By Rabbi Abraham J. Twerski.
Today we are in the Elul month, a period of time which is particularly propitious for teshuvah, for it precedes Rosh Hashanah, the Day of Judgment.
The Sages say that the Hebrew letters of the word Elul, form an acrostic for the verse in Song of Songs: I am devoted to my Lover and He is devoted to me (6:3). Song of Songs utilizes the relationship between a bridegroom and his betrothed to depict the relationship between God and Israel. Any separation between the two causes an intense longing for one another, an actual “lovesickness” (ibid. 2:5).
The love between God and Israel is unconditional. Even when Israel behaves in a manner that results in estrangement, that love is not diminished. Israel does not have to restore God’s love, because it is eternal, and His longing for Israel to return to Him is so intense that at the first sign that Israel is ready to abandon its errant ways that led to the estrangement, God will promptly embrace it.

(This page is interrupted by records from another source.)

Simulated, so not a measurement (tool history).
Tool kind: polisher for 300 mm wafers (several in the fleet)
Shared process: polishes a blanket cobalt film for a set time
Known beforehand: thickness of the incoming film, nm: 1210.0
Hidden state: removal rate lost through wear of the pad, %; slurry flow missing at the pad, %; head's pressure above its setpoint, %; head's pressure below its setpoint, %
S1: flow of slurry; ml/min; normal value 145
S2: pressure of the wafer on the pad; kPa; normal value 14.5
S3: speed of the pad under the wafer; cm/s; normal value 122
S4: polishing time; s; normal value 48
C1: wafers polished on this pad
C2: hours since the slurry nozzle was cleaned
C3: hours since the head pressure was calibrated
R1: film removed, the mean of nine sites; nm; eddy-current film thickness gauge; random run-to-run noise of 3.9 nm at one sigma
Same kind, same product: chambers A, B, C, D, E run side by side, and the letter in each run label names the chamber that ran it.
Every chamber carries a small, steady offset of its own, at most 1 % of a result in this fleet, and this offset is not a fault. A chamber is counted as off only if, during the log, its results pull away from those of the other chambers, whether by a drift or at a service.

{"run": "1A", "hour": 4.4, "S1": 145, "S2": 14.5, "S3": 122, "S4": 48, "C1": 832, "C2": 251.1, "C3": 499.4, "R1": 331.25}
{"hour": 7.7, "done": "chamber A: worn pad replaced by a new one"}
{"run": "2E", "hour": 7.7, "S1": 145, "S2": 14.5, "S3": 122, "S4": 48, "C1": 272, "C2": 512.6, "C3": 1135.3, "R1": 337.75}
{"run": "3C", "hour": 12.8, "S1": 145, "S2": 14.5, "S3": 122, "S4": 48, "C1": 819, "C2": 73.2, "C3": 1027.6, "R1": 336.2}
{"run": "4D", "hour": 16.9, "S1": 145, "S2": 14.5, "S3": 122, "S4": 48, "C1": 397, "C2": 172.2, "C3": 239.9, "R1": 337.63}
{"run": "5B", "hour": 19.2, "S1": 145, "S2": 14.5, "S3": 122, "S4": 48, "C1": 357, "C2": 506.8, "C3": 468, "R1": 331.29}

Song of Songs depicts the suffering of Israel sustained at the hands of its enemies, and we can conclude that the Divine distress at this suffering of His beloved Israel is great. Teshuvah is a long process, but all that is needed for the restoration of the ultimate relationship is a beginning: a sincere regret for having deviated from His will, and a resolve to return.
Today I shall…
seek to restore my personal relationship with God by dedicating myself to teshuvah.